11/24/2006

THE QUIFF**

Tony Curtis was to blame, followed by Cliff Richard and Billy Fury, The Quiff!
All the young lads in town had a quiff. Hours were spent in front
of the mirror with a comb and a jar of Brylcream, teasing up The
Quiff until it stood proud and greasy. I have never been able to
understand how a cricketer, Dennis Compton, should be a role
model for Brylcream instead of a pop star.

Unless you were a Teddy Boy with long hair, a quiff and a "DA", haircuts were a fairly regular affair, providing your mum had the money to spare and you managed to fend her off sitting you down with a towel around your neck and attacking your Barnet with scissors and a pudding bowl.

Our demon barber was Dougie. He first had a shop at the rear
of a sweet shop on the corner across from The Station Hotel
then moved to a small shop adjacent to the railway crossing at
our railway station. The shop was furnished with several tip-up
seats which had been taken from the local cinema, the
obligatory large mirror on the wall, and of course Dougie.
Dougie? How this man could talk, and his main topic of talking
was fishing. Now apart from being boring, it was also
dangerous, for Douggie spoke with his hands, no-one went to
Dougie for a shave or asked to have their eyebrows trimmed.
Many a time when he was "squaring off" your hair at the back
he would tell of hauling in a twopounder and his trimmers would
leave a patch up the back of your head.

Years went by and we all grew up (well some of us) and the day
came when the decision was made to get rid of The Quiff. I can
still remember the day when, with intrepidation, I went into
Dougies and said the immortal words "cut the quiff off please".
The next day was the only time I was glad to wear the stupid
little cap that my Grammar school insisted we wear.

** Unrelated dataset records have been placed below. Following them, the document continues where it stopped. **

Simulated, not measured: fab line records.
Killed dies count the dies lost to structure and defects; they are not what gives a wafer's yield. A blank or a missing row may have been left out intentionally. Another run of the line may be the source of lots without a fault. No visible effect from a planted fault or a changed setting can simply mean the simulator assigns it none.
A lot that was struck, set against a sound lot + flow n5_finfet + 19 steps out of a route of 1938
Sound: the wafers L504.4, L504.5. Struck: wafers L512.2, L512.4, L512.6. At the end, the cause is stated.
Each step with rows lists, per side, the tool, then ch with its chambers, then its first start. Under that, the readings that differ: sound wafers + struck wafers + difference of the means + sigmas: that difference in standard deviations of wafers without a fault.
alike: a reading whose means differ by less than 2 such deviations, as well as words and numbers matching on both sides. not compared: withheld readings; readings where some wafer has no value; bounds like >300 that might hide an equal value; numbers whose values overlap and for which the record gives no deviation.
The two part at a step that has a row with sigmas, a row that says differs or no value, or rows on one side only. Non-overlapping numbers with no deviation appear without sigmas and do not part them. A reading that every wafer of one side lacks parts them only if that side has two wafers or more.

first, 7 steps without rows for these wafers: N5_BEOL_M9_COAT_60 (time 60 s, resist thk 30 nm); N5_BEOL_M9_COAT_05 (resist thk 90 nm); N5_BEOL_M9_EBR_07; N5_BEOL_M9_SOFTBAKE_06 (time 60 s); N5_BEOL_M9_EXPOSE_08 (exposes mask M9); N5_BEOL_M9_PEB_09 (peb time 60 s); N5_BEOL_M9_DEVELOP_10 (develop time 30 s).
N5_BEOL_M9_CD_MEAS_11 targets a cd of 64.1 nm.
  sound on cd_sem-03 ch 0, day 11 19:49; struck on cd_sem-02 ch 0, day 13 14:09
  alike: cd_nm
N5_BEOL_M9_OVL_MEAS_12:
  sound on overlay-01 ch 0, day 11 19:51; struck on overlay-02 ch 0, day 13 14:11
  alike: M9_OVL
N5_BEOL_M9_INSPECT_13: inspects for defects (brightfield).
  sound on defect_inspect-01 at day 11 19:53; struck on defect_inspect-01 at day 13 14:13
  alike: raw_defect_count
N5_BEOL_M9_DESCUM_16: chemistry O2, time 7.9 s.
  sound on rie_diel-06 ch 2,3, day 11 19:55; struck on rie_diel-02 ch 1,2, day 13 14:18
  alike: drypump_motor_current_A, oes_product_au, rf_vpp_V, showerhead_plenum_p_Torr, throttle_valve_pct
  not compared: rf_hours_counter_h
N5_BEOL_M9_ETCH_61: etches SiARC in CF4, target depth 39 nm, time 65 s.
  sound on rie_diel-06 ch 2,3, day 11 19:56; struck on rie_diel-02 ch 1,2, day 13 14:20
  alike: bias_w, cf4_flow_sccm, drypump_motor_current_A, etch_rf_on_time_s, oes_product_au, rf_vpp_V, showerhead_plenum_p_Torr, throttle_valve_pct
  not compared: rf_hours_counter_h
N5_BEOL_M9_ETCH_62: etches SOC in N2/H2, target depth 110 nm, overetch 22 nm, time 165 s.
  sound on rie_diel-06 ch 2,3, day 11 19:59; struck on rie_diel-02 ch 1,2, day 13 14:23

More years came and went, marriage, children, the hair doesn't matter now and you just get it cut and comb it now and then, until one day on a trip out we called into a store, and all of a sudden I let out an almighty scream, for there in front of me was a TV screen and the CCTV camera had caught the back of my head and there for all the world, no, not them, but ME to see, was The Tonsure in all its glory. Why had no-one told me? How
long had it been like this?

The baldness has now long been forgotten, I don't know I'm bald when I look in the mirror and the only time it's mentioned is when my seven year old grandson creeps up behind me, pats The Tonsure and shouts out at the top of his voice, "Baldie"!